Dow Chemicals (NYSE:DOW) recently reported its second quarter earnings report. The company declared its adjusted earnings per share (EPS) of $0.74 reflecting y-o-y growth of 16 percent. Moreover, it declared revenue growth of 2.3%bringing the revenues to $14.92 billion. Most of the revenue growth was driven by both the performance plastics and performance materials divisions. The revenue growth was only 2.3 percent but the better than expected results were primarily driven by adjusted EBITDA margin, which improved by approximately 40 basis points. However, the question that comes to mind is whether or not these operating divisions can continue to perform well in the future. Therefore, it shall be desirable to discuss the future outlook of these operating segments in detail.

Performance Materials

With the help of the performance materials division, Dow Chemicals serves a wide range of market sectors inclusive of but not limited to agriculture, mining and construction. During the second quarter the division's revenues increased by 1.5 percent year over year. However, the adjusted EBITDA margin improved considerably. The segment reported EBITDA of $386 million reflecting an increase of 36 percent from the previous year. The company expects to resume this trend in the future as it is expecting to expand its EBITDA margin by approximately 400 basis points by the end of 2017.

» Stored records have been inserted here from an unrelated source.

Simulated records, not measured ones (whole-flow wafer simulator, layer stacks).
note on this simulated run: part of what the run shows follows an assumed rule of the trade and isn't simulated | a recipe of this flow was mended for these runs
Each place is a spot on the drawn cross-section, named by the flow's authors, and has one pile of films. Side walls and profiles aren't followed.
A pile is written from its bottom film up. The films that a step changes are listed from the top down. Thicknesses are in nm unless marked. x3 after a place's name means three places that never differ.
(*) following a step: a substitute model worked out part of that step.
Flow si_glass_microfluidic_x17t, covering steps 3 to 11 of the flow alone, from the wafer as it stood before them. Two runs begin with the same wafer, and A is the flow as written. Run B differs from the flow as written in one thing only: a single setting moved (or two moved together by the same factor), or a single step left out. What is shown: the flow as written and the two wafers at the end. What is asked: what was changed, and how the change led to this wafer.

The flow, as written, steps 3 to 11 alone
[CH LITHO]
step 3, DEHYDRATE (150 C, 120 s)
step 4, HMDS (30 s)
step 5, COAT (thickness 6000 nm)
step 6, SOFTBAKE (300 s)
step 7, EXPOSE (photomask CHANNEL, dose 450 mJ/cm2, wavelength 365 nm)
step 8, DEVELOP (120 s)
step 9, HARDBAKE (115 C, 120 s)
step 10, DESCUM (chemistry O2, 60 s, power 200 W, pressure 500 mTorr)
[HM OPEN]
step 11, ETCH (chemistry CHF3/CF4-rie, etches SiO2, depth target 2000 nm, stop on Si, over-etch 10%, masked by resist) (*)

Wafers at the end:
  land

The company could be one of the industry's best growth stories. Its long term growth potential and its valuation are significantly dependent upon the successful implementation of the margin expansion plan in the short to medium term.

Performance Plastics

The adjusted EBITDA of the performance plastics segment increased by 57 percent. During the second quarter, performance plastics reported adjusted EBITDA of $1.1 billion. The segment's sales increased by almost 2 percent but the margin expansion was primarily driven by increased average pricing. The company was able to capitalize on the growing demand for packaging and plastic products and as a result the segment witnessed an increase of 7 percent in average pricing.

Going forward, the company expects to continue to lower its raw material cost. Given the robust growth in the production capacity of ethylene on the U.S Gulf Coast, I believe that the company will witness further expansion in the margins of its performance plastics segment. All in all, the company expects the adjusted EBITDA margin to improve by 200-400 basis points by the end of 2017.

Divestment Synergies will be Beneficial

In addition to increased operational efficiency, the company has been putting efforts into increasing its focus on more profitable and stable operating segments. In doing so, the company plans to divest its slow growth, lower margin businesses. The divestment hopes to raise around $4.5 - 6 billion. The company did not disclose the specific details of the businesses to be incorporated in the divestment plan. However, it did disclose that the focus would be on businesses that fall under the chlorine value chain such as the chlorinated organics and epoxy businesses that generate single digit EBITDA margins.

It is also certain that the raised capital will be utilized for the more profitable segments. The divestment will result in increased focused on the company's prime operating segments such as performance materials and performance plastics.

Dow's Growth Story

Dow Chemicals reported higher second quarter earnings because of wider margins. The company managed to post wider margins due to higher pricing and cost savings. Moreover, productivity improvements and higher capacity utilization also played their part in higher earnings. Going forward, I believe that the company has been putting aggressive efforts into ensuring better efficiency of operations. The company's performance plastic segment is positioned to increase revenues as there is fast-growing demand for packaging and specialty plastic products driven by the increasing need to reduce food waste and a growing focus on consumer convenience. Similarly, the increasing oil and gas production capacity of the U.S will help Dow to maintain low costs.

The divestment policy of the company seems to be a strategic move aimed at creating more efficient operations. Given the above mentioned arguments, it seems that Dow Chemicals has ample potential to deliver long-term value to its shareholders.